Basics of Graphics

Tuesday, October 1

Today we will…

  • Accessing Practice Activities
  • New Material
    • Tidy Data
    • Load External Data
    • Graphics (and ggplot2)
  • PA 2: Using Data Visualization to Find the Penguins
    • Peer Programming

Accessing Practice Activities

We are using Posit Cloud for collaborative coding, so you and your partner can type in the same document at the same time.

Take 3-minutes to:

  • Open the email you were sent (from me and / or Posit Cloud)
  • Click on the link to join your workspace
  • Log-in to Posit Cloud

Grammar of Graphics

Grammar of Graphics

The Grammar of Graphics (GoG) is a principled way of specifying exactly how to create a particular graph from a given data set. It helps us to systematically design new graphs.


Think of a graph or a data visualization as a mapping…

FROM variables in the data set (or statistics computed from the data)…
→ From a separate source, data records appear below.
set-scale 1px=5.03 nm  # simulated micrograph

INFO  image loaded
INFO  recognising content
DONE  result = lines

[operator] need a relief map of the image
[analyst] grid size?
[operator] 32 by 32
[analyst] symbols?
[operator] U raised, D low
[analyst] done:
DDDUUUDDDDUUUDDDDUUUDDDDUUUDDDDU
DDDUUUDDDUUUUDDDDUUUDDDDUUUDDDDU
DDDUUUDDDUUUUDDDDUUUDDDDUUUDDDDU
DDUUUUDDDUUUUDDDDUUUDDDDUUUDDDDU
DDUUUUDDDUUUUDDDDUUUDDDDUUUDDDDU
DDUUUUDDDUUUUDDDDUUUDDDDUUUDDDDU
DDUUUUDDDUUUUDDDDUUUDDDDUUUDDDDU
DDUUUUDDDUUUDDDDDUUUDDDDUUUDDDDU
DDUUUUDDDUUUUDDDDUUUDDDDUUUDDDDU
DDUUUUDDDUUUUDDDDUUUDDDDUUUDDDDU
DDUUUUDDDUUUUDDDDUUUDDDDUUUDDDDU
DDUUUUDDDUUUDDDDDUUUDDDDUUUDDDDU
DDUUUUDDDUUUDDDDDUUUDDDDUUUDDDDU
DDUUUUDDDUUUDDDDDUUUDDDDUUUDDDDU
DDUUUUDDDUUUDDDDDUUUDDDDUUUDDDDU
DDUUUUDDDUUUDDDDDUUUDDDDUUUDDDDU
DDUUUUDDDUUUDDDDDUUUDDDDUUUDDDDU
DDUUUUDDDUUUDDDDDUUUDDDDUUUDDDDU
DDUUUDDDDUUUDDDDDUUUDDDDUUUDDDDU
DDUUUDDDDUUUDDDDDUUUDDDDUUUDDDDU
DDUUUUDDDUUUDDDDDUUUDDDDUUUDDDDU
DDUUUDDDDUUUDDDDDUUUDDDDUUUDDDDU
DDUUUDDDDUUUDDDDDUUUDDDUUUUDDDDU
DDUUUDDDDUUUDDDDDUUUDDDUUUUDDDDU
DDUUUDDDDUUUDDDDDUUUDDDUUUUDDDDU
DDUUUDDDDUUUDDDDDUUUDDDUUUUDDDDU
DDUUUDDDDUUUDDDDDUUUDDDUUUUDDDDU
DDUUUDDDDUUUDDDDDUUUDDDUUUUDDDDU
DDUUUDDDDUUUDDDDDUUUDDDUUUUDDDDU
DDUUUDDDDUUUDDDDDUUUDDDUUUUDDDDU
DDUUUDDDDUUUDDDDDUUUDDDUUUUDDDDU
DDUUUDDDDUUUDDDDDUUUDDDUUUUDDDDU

TO visual attributes (or “aesthetics”) of marks (or “geometric elements”) on the page/screen.

Why GoG?

  • It’s more flexible than a “chart zoo” of named graphs.
  • The software understands the structure of your graph.
  • It easily automates graphing of data subsets.

Components of GoG

  • data: dataframe containing variables
  • aes : aesthetic mappings (position, color, symbol, …)
  • geom : geometric element (point, line, bar, box, …)
  • stat : statistical variable transformation (identity, count, linear model, quantile, …)
  • scale : scale transformation (log scale, color mapping, axes tick breaks, …)
  • coord : Cartesian, polar, map projection, …
  • facet : divide into subplots using a categorical variable

Using ggplot2

How to Build a Graphic

Complete this template to build a basic graphic:

ggplot(
  data = <DATA>, 
  mapping = aes(<MAPPINGS>)
  ) +
  <GEOM FUNCTION>() + 
  any other arguments...

Notice, every + adds another layer to our graphic.

Also notice that I’m using named arguments to make my code easier to read.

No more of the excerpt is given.